Review by C.J. Bunce
How often do you read a series that makes it to four volumes and each entry gets progressively better? That’s exactly what awaits you in Gigi Chang, Anna Holmwood, and Shelly Bryant’s landmark English translation of Jin Yong′s Legends of the Condor Heroes novels. This series, originally a serialized novel written and first published by Yong aka Louis Cha between 1957 and 1959, is in fact the worldwide best selling novel of all time, with a billion copies in print. A 38 volume manhua comic was issued in 1998, and countless film and TV adaptations followed, including my favorite in 2017 (reviewed here). In the spirit of Homer, Robert E. Howard, Edgar Rice Burroughs, J.R.R. Tolkien, Akira Kurosawa, and George Lucas, the series is among the world’s greatest fantasy novels and you should think of the fourth and final installment, A Heart Divided, as the Return of the King of the series. Only it’s better than Tolkien’s finale–incredible subplots, powerful historical fantasy, dozens of major, important key characters, who, because of the stunning translation and Jin’s literary characterizations, will be easy for Western audiences to keep track of. It doesn’t fall into the trap of many major fantasy series: losing the steam built up in the earlier installments.

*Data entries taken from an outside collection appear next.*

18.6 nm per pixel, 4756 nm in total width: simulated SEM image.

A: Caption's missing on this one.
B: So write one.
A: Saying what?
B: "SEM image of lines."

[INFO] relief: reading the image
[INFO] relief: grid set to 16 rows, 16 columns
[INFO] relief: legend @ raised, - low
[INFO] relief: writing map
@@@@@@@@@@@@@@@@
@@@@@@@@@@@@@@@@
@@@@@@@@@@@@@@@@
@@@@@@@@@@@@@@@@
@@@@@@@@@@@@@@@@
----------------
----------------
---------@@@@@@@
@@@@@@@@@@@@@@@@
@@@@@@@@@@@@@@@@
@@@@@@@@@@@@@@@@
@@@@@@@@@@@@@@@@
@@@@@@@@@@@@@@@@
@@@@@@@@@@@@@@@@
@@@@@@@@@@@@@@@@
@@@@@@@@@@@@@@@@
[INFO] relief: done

A Heart Divided, at last available in U.S. and UK bookstores and here at Amazon, is the first English translation of Volume 4. Another expert translation of Jin’s breathtaking adventure, full of wit and wisdom, romance, and all aspects of humanity, expect to find the most successful wind-up of all the key plot points, and clever unstitching of all the tightly woven story threads in the saga. This is the Shakespearean ending, full of tragedy and triumph, and the bloodiest of the installments–with one key character killed in Volume 3, A Snake Lies Waiting, only a few favorites will remain standing by the end of A Heart Divided. Jin’s smart choices will be certain to surprise readers.
If you missed my previous reviews from the series, know that the series rated among our best books of the past decade here at borg. Two young men whose destinies were determined before they were born, Guo Jing and Yang Kang, were made sworn brothers by their fathers, and their lives came crashing together 18 years later in A Hero Born (awarded our Best Read of 2019, reviewed here at borg), as the truth of their shared past finally caught up with them. By the end of the first book they had each developed relationships with powerful women, Lotus Huang with Guo, Mercy Mu with Yang, all four among the most promising martial artists of their time. The conflicts of the second and third volumes were given greater gravity here, more tones of a Shakespearean tragedy, as Guo and Lotus continue to be driven apart at every turn. Book Four is about stakes, about the growth of its hero, and the wisdom and skills of Lotus, the final determination of the greatest living kung fu master, and the end of Genghis Khan’s empire building.
Guo and Lotus’s teacher or shifu Count Seven Hong, Chief of the Beggar Clan, is back with sworn brother Zhou Botong of the Quanzhen Sect, the two best supporting characters in the series. The driving force of the story continues to be Lotus, one of the most fantastic superheroines ever written, despite Jin’s more overt efforts to reveal a story about a farm boy who lives among China’s greatest heroes, all the while incorporating real texts of the era and historical figures.
Again, all the questions are answered: Will Guo avenge his father’s death and destroy Wanyan Honglie? Will Guo and Lotus be reunited? Will Yang and Merci Mu? Will Lotus’s father accept Guo as son or force the promised marriage to his daughter? Will Guo return to fight in battle alongside Genghis Khan? What is the fate of the Five Greats and the remaining Six Freaks of Jiangnan? Will Guo be able to take his mother back to her Song homeland? Will Genghis Khan conquer the known world? Will Guo or Lotus master the techniques of the Nine Yin Manual? Who is the last villain standing and ultimate kung fu master? Who will win the final battle at Mount Hua? Is there a future for the Condor Heroes?
Readers will encounter the same level of precision in adapting Jin’s lyrical prose in the translations of the first three volumes, more of Jin’s complex storytelling intertwined with the very real culture of the day, including all the social, literary, artistic, and political details of China, the Mongols, Song, and Jin, the Taoist philosophy, along with the visual kung fu action that was an important part of life in this part of Asia in the 12th century.